The basic dimensions and geometry of the diaphram, phase plug, and throat are the same as in the annular phase plug style altecs. My EK's don't have the original phrams, but i'm quite sure they use a phram with a mylar surround similar to the less desireable "symbiotik" Altec phrams.

Jonas Renkus was the founder and cheif engineer at Emilar, i believe he was at some point in history a part of the Altec design team. He held several patents which coincidentally are the major differences between the Altec 1 inch compression drivers, and the 1 inch compression drivers made by both Emilar and later Renkus Heinz.
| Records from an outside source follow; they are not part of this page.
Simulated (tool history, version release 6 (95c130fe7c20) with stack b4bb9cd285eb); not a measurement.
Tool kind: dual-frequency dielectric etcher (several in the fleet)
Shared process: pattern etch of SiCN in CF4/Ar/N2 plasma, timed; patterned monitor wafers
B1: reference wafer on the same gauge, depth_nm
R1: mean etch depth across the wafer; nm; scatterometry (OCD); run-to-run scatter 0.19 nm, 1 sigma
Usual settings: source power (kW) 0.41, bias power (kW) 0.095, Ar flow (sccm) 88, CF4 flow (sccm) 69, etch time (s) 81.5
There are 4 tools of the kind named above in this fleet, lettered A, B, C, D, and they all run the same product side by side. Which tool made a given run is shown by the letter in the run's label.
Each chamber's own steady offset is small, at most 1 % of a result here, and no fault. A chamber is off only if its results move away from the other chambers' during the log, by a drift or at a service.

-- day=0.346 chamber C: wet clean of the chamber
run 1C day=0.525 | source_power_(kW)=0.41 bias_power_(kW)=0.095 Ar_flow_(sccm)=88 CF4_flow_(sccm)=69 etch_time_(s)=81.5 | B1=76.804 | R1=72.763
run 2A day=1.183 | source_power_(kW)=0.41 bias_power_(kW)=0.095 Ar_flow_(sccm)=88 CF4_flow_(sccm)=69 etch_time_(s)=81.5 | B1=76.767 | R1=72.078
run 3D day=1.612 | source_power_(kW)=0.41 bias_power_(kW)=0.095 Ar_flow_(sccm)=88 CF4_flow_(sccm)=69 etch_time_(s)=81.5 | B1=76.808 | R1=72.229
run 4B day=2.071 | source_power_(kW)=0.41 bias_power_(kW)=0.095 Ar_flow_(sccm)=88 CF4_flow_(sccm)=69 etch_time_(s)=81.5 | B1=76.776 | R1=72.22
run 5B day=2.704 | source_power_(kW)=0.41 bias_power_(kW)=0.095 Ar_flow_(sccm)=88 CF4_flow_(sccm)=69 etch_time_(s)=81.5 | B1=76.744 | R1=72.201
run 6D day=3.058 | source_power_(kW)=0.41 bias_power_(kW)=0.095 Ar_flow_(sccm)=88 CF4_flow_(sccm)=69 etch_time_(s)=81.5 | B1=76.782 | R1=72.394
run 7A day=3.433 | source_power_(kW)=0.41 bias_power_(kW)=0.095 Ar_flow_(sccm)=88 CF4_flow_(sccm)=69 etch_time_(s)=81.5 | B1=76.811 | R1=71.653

Renkus designed the diaphram in his drivers to be field replaceable. The centering method he patented for Emilar consists of a very shallow counterbore in the face plate of the magnet into which fits the precision machined and centered diaphram mounting hub, no centering pins. The diaphram is then "clamped" into place providing uniform pressure oround the entire diameter of the mounting hub rather than at three single points like the competition.

Renkus eventually sold and disolved Emilar to raise capital for his next venture which would be known by it's present day name of Renkus Heinz. He further developed the 1 inch driver, and held patents for a new field replacement method whereby the diaphram is constructed with a thin and broad all aluminum hub now centered by 2 very large precision machined and located "pins" which also incorporate the 1/4-20 studs which hold the cover in place. Further refinements included a rear cover that not only clampes the diaphram in place circumferentially, but also wraps around the magnet structure with the 2 fold purpose of protecting the edges of the ferrite and acting as a very effective heatsink ................... way ahead of today's rubber tire which serves to hold heat in the driver.

To my ear the Emilar and Renkus drivers have far better high end extension than the symbiotik altecs, and i think any similarity in the diaphrams ends at the visual characteristics. I have plenty of Altec, Emilar, and Renkus drivers to compare. i won't say that one sounds "better" than another, those comparisons are just too subjective, altho i'll say they do all sound "different".

speakerdave
12-28-2006, 11:03 AM
Nice post, bowtie--welcome to the forum.

Foothills of the Catskills. The Helderbergs, by any chance?

David

bowtie427ss
12-28-2006, 11:24 AM
Nice post, bowtie--welcome to the forum.

Foothills of the Catskills. The Helderbergs, by any chance?
That's a familiar name, particularly if it involves a stone business. Thank you for the welcome.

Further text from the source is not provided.